Please read the registration information on this page before registering.
  • Register by clicking on the online registration link on this page.
  • Please note accommodation is not included in the registration fee. Please see the accommodation section of the website for booking details,
  • For non-member registrants, affiliate membership of the Royal Society of Chemistry until the end of 2019, the affiliate membership application will be processed and commence once the registrant has attended the event.
Registration includes:
  • Attendance at the sessions
  • Refreshments throughout the meeting
  • Lunch on Monday 8, Tuesday 9 and Wednesday 10
  • Attendance at two poster session drinks receptions
  • Electronic copy of the abstracts
  • For non-member registrants, membership of the Royal Society of Chemistry until the end of 2019.
Registration fees are as follows:
Early bird Standard
RSC Member* £370 £425
Non-member £480 £535
RSC Student member* £230 £285
Student non-member £265 £320

Registration fees are VAT exempt.

* If you are an Royal Society of Chemistry member and wish to register for this meeting, please select the member option on the online registration page. You will need to enter your membership number.

Conference Banquet

The conference banquet on Wednesday 10 July is not included in the registration fee, but can be booked during the registration process. The conference dinner will cost £55 to attend. This is a ticketed event, only ticket holders are able to attend.
Book now

Terms and Conditions for Events run by the Royal Society of Chemistry

Bursaries
We have two types of grants available to attend this meeting:
  • A limited number of non-competitive travel grants of up to £200 are available for PhD students and early career scientists. These are assigned on a first come, first served basis. Applicants must be Royal Society of Chemistry members of any level at the time of making their application.
  • Competitive grants of up to £800 are available to assist with international travel expenses for PhD students, postdocs within 10 years of completing their PhD and early career scientists (including technicians and industrialists) within 10 years of leaving full time education.  In addition, applicants must be Royal Society of Chemistry members of any level at the time of making their application.
To take advantage of these grants and many other benefits, become a member. Follow the link on the right hand side to find out more and join today!

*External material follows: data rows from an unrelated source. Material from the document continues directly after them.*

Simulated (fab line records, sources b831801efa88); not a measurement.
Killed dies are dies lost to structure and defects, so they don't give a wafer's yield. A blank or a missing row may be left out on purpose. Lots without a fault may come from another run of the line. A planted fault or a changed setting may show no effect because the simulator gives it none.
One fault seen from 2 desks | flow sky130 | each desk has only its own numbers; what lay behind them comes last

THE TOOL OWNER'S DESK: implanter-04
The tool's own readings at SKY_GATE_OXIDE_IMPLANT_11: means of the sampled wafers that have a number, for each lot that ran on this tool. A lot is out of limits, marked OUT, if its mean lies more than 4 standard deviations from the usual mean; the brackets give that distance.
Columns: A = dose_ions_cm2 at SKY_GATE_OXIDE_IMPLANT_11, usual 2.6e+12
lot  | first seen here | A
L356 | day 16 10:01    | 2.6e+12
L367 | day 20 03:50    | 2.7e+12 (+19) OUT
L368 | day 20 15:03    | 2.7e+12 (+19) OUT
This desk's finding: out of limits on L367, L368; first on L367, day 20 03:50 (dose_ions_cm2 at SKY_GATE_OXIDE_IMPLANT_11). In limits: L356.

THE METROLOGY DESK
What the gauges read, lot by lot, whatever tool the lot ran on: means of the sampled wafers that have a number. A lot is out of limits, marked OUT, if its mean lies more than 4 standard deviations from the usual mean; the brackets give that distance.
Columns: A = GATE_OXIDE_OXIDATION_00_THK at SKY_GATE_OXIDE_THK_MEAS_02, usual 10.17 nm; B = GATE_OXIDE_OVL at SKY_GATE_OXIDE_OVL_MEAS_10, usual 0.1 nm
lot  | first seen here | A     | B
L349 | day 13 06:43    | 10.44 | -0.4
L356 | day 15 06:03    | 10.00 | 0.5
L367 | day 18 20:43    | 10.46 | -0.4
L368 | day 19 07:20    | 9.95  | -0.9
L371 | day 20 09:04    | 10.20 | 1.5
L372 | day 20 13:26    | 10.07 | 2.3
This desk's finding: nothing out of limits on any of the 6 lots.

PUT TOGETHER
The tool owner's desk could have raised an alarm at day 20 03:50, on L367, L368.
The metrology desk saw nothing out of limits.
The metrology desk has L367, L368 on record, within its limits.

Applications for either grant should be submitted as early as possible, but at least 8 weeks in advance of the start of the meeting. Please see respective terms & conditions for full eligibility information.
Sponsorship & supporting organisations
A selection of sponsorship opportunities are available for companies who would like to promote their activities at the 14th International conference on materials chemistry (MC14).

As well as booking a table top exhibition space, there are opportunities to sponsor social events, advertise in the abstract book or place a promotional item in delegate packs. A sponsorship menu document is available to download from this page with more details and prices.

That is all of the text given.